Four Uzbek nationals have filed a complaint against the World Bank's private sector arm, charging that a $40 million loan to an Uzbek textile company risked stoking the practice of forced labour in the central Asian country's cotton fields. The complaint filed with the International Finance Corporation (IFC) demands an investigation into forced labour related to Uzbekistan-based Indorama Kokand Textile.

According to human rights groups, Uzbekistan operates a massive, state-orchestrated forced labour system that underpins its position as the world's fifth-largest cotton exporter.

The U.S. government's annual report on human trafficking, published recently, said Uzbek government-compelled forced labour of adults remained endemic in the 2015 cotton harvest. The complaint to an IFC ombudsman made public the charges that the private lending group does not have adequate mitigation measures to ensure its investments and are not supporting forced labour.

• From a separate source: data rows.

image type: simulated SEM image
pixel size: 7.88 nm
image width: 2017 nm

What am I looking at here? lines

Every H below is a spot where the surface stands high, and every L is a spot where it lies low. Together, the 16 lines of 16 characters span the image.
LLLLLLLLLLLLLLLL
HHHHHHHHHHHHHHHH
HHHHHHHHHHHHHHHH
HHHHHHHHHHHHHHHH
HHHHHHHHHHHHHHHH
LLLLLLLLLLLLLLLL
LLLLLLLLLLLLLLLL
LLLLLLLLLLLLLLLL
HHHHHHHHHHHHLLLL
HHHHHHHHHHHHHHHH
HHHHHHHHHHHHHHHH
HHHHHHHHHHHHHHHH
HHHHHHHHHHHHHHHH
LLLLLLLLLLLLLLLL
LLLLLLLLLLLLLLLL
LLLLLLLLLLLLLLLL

According to its website, the IFC, which invests in developing the private sector in emerging economies, approved the loan of up to $40 million to Indorama Kokand Textile in December 2015.

The loan aims to finance the expansion of a cotton plant in the Uzbek city of Kokan, the website said, with a view of encouraging exports. Indorama Kokand Textile, a leading cotton producer in Uzbekistan, says on its website that more 90 per cent of its production is for export to Latin America, Europe, Bangladesh, former Soviet countries as well as Turkey.